Danny Stone MBE is the Director of the Antisemitism Policy Trust.

As one former Prime Minister put it, politics can be the arena for “the pursuit of noble causes”. The battle of ideas is central to our democratic way of life. However, it can also be the place “of low skulduggery”. Partisan games are cut-throat and unforgiving; Francis Urquhart/Underwood is not, perhaps, entirely fictitious.

One of the most noble causes, of which I can think, is the anti-racist one. Over many years, a number of parliamentary champions have fought to speak and act against racism in society. Where it comes to Jews, parliamentarians such as Lord John Russell, Eleanor Rathbone and of course, Sir Winston Churchill paved the way for Jewish emancipation: opposing the notorious ‘Aliens Bill’, assisting Jewish refugees, and advancing religious equality. Thankfully that tradition continues today and Sir Eric Pickles, John Mann and a number of other MPs across the parties have faced down anti-semitism with full-force.

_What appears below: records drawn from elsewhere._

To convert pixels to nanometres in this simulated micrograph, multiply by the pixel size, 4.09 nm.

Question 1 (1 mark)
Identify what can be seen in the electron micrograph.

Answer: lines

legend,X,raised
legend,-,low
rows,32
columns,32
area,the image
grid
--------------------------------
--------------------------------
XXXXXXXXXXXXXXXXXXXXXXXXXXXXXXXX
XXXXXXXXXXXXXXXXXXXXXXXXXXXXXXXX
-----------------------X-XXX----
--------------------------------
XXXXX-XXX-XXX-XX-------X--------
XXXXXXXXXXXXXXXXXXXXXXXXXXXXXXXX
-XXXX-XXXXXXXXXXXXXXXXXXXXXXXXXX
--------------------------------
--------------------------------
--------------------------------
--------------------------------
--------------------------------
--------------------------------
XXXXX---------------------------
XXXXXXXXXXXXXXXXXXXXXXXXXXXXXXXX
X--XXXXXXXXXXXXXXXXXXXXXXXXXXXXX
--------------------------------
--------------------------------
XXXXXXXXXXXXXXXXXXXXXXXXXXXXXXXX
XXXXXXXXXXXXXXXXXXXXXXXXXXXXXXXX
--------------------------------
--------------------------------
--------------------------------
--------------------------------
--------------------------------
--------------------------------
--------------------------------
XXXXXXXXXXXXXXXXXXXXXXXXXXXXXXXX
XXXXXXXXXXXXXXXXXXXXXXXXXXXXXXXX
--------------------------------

Regrettably, though, antisemitism can be, and sometimes has been, used for partisan or political purposes. To take an extreme example, Vladimir Putin referenced “anti-semitic forces” amongst the revolutionaries in the Ukraine in March 2014 when seeking to justify Russia’s position on using force against the Ukraine. The resulting backlash led to the Ukrainian Jewish community having to outline its position about the true face of anti-semitism in the country and risk becoming the story of the day. It would be crude to draw direct comparisons, but we should perhaps also not forget historical parallels including Hitler, who sought to highlight the oppression of Sudeten Germans as a justification for the invasion of Czechoslovakia.

Though the example is extreme, the point I am making is a simple one. The use of anti-semitism for political purposes simply draws the Jewish community into the midst of a battlefield in which it is most likely to be wounded.

Bringing this closer to home, there have been different responses to Labour’s continuing struggle with anti-semitism in and around the party. During two different fringe events at the conference, Sir Eric Pickles referenced his “genuine sadness at the rise in anti-semitism” in the Labour party and offered to work with “moderate” Labour MPs in seeking to root it out. Amber Rudd set some conditions, arguing that “saying you condemn all violence when specifically asked if you’ll condemn one group’s actions isn’t good enough”. This is a welcome approach. However, one cabinet Minister told delegates that the Labour party was “the most hostile political party, the most anti-semitic party that exists and has existed in generations” and at another fringe event hordes of merry young people cheered at the partisan jibes made against Labour in the context of its anti-semitism problem.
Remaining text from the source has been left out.